At The Nest, Bosnians, Serbs and Croats - gypsies, students and refugees - come together for a unique blend of popular and traditional music performed by three friends from Sarajevo.

Before midnight, people meet for drinks, and deals are made quietly in back rooms. By one o'clock the whole place is alive with retsina-inspired dancing to wild gypsy tunes. At the end of the night everyone is singing old folk songs together, their eyes reflecting the inner conflict between the nostalgia and horror of memory.

Michael, a regular, is a refugee from a small town south of Zagreb. He's a gypsy who is now married to an Anglo-Irish gypsy woman he met in London. He likes coming here, he says, because of the friendly atmosphere. 'Everybody has a good time,' he says with a generous sweep of the arm, 'including people whose close relatives may have killed each other.'

But here the political gives way to the personal. Given the current situation in former Yugoslavia, the most striking thing about the club is its absolute normality. People come here to meet friends, flirt, have a drink, much like anywhere else. Perhaps this is what a Saturday night out in Sarajevo was like 10 years ago.

Much of the popular music played is from the 1970s and 1980s. For many this is a nostalgia throwback to their youth.

Tonight there are songs by Indexi - a Serbo-Croat-Muslim band from Sarajevo, popular in the early Seventies. 'They were like a Yugoslavian Abba,' the singer says.

The band plays a song by Bjelo Bume or White Button, another popular Seventies group. It's a mild protest song about the betrayal of idealistic youth by cynical adulthood. But the words take on a special meaning. 'I used to think I could be what I want / But now I see I can only be what others want / I agree to be whatever they want / Now I'm selling my soul to the devil.'

In addition to pop songs, the band plays folk music from all over former Yugoslavia. There are gypsy standards like 'Chevele, Romale' ('I'm looking for a gypsy boy to love') which solicit wild applause - and more modern, equally romantic ones.

A song about mandolin players - from the Hungarian part of Serbia - has everyone singing along - and a Macedonian tune gets half a dozen people up to do a traditional circle dance.

There is a short pause for talking as the band takes a break. I chat to a refugee from Sarajevo who is doing his PhD in mechanical engineering. We talk about job prospects and economic recovery and the English weather. A man with a mobile phone and an Armani suit walks in and is greeted by two beautiful girls with long, painted fingernails. No one talks about the war.

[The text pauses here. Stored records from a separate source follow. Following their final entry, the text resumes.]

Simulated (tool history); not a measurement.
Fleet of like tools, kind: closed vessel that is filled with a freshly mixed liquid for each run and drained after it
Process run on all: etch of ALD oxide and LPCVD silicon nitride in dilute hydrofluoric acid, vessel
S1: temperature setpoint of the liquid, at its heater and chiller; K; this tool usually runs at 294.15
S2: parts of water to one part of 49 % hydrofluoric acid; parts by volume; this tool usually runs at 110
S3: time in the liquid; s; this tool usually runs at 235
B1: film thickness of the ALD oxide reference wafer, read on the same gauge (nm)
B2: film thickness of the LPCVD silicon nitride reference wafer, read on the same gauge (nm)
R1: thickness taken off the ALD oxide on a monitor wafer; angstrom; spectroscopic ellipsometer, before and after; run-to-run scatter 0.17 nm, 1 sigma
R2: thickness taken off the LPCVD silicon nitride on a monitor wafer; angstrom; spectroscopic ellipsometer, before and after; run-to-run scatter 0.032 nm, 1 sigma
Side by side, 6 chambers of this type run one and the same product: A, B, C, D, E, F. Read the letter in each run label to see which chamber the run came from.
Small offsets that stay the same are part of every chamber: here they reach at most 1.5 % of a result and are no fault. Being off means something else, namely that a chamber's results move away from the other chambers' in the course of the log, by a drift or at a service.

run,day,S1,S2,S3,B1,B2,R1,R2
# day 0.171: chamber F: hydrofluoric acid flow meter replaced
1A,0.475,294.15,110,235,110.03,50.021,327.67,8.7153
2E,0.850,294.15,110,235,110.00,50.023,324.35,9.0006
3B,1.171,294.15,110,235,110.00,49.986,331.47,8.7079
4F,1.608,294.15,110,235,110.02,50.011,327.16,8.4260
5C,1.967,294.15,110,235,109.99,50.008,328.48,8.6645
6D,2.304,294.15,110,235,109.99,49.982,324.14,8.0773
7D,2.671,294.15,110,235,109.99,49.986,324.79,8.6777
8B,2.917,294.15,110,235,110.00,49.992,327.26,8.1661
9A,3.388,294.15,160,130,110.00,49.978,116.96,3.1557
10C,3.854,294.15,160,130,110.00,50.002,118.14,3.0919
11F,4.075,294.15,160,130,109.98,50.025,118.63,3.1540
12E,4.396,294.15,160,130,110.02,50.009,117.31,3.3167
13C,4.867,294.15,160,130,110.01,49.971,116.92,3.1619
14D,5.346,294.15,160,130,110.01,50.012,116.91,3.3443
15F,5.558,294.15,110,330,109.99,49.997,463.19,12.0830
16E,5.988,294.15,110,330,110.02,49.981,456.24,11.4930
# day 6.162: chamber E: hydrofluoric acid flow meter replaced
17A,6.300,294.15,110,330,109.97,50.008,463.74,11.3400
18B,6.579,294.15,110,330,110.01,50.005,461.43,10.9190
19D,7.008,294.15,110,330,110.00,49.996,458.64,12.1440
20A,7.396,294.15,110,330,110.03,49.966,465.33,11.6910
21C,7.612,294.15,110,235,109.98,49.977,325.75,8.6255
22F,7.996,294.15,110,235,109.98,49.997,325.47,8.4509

The band starts to play again, with a song about a gypsy girl dancing round a fire until dawn. A woman stands alone on the dance floor holding a half- empty glass of retsina up to the band, in a confused gesture of salute and defiance. She sways slowly back and forth, mouthing the words of the song, her eyes closed in remembrance of another dancefloor in another place.

The club takes place each Sat from 10pm at the 'The Nest', Porchester Rd, W2 by Royal Oak tube.